Talking over art, collaboration, festival and renewal with the fabulous Molly Ross of Baltimore’s Nana Projects

by Julie Ferreira

photo by Mitro Hood
photo by Mitro Hood

In their own words, Nana Projects of Baltimore, Maryland “is a company of lanterneers and visual alchemists inventing innovative artwork that draws people together in public spaces, strengthening their sense of community identity through shared cultural experience”.

During her time on the east coast, our friend Julie Ferreira dropped in to have a chat on our behalf with studio head and festal culture fellow traveller Molly Ross about the transformative power of art, group effort and public celebration.

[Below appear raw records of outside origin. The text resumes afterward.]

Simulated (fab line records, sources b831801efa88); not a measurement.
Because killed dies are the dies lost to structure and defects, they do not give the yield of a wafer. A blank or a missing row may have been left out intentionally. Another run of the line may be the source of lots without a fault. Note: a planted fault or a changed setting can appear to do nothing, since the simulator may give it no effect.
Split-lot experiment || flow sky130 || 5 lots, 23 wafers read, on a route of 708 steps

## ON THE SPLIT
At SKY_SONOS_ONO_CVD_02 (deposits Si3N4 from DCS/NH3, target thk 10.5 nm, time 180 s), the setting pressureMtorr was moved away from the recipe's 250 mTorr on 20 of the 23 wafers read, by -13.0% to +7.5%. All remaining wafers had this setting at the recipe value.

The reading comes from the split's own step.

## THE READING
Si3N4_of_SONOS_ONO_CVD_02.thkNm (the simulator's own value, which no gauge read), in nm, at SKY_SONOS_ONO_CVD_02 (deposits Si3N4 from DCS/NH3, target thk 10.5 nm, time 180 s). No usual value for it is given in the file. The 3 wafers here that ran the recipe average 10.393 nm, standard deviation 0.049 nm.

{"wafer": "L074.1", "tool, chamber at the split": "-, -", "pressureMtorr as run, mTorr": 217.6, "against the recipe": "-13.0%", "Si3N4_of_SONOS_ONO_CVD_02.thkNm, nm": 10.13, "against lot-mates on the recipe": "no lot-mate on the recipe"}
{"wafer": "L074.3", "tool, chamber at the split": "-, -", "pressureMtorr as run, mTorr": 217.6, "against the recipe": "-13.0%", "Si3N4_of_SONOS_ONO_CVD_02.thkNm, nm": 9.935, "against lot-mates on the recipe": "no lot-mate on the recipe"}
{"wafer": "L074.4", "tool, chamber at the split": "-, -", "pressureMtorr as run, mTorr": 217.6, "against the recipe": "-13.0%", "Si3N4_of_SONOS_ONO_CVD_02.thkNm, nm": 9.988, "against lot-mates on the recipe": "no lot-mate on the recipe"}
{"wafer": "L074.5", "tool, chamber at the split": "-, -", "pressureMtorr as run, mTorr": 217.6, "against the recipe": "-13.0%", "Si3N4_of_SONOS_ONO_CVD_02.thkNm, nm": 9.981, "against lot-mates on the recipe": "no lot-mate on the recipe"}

Julie: Can we talk a little bit about your background and what brought you to all this, and the origins of the Great Halloween Lantern Parade?

Molly: I’ve been in Baltimore since ’99, and I’d come here from Chicago where I directed and designed a Halloween parade for Red Moon Theater in 1995, which went on to be a hugely successful event for them. And I also had done several other lantern parades in rural Wisconsin; the last one I did was actually in May of ’99. So then I relocated to Baltimore thinking I was only coming for a year, and as soon as I’d got here someone heard about the lantern parades I’d done in Chicago and said, “oh, well, we’ve been wanting a Halloween event; what would you like to do?” And to be honest, because I’d thought I was only going to be here for a year, I was like, oh, I’ll just do something easy that I know how to do and I know will be successful. We had maybe a hundred people the first year and it was really lovely and sweet, and every year after that it’s just kind of exploded with its success.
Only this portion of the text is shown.